How do I query portal_catalog? (beginner)

Hi I'm a beginner, and I want to do some queries on the portal_catalog (mostly to figure out where the really big files are hiding).

I found this page about querying it: https://docs.plone.org/4/en/develop/plone/searching_and_indexing/query.html

However, I think it's a bit advanced for me. For example, it starts off giving this example code: "portal_catalog = site.portal_catalog"

But I don't even know where I would go to type that in! Yes I am that kinda beginner. Can someone point me in the direction of getting to the place where I can actually type in commands like that?

Also, I went to ZMI, and clicked on "portal_catalog" thinking this might be where I could query it, but I can't figure out what to do once I'm in there. Under the Catalog View, I see a list of all my files, but there is no "file size" column for me to click on to order it ascending or descending. So I don't know if this would be very helpful unless I can write a custom query.

Thanks again and please excuse my newbie-ness.

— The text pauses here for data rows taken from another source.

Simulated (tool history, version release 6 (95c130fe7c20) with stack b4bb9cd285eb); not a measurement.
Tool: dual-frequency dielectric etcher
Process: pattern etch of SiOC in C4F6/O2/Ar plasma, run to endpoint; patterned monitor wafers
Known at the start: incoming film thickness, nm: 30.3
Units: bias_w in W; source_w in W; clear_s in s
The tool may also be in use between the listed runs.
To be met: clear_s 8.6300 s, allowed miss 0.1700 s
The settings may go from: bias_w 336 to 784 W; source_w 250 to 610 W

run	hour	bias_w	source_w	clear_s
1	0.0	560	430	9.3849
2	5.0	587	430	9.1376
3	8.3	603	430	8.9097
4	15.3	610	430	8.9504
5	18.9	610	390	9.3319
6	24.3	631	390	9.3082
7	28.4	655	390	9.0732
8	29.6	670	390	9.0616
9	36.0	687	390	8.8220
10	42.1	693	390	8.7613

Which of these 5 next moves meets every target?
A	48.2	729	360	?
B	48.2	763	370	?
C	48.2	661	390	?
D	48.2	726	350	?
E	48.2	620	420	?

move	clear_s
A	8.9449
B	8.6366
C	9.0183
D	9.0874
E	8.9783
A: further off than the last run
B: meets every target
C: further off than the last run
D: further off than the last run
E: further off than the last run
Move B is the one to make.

Welcome dcplebranch! The tutorial that you are following provides help when you are developing with Plone from the filesystem. But there is a quick and dirty way this query can be done in the ZMI, and it does involve writing some Python code, as shown in the tutorial. I'll also note that the code here will be different depending on which version of Plone you are using. Your link is pointing to the Plone 4 docs, so I've tested the following steps in Plone 4.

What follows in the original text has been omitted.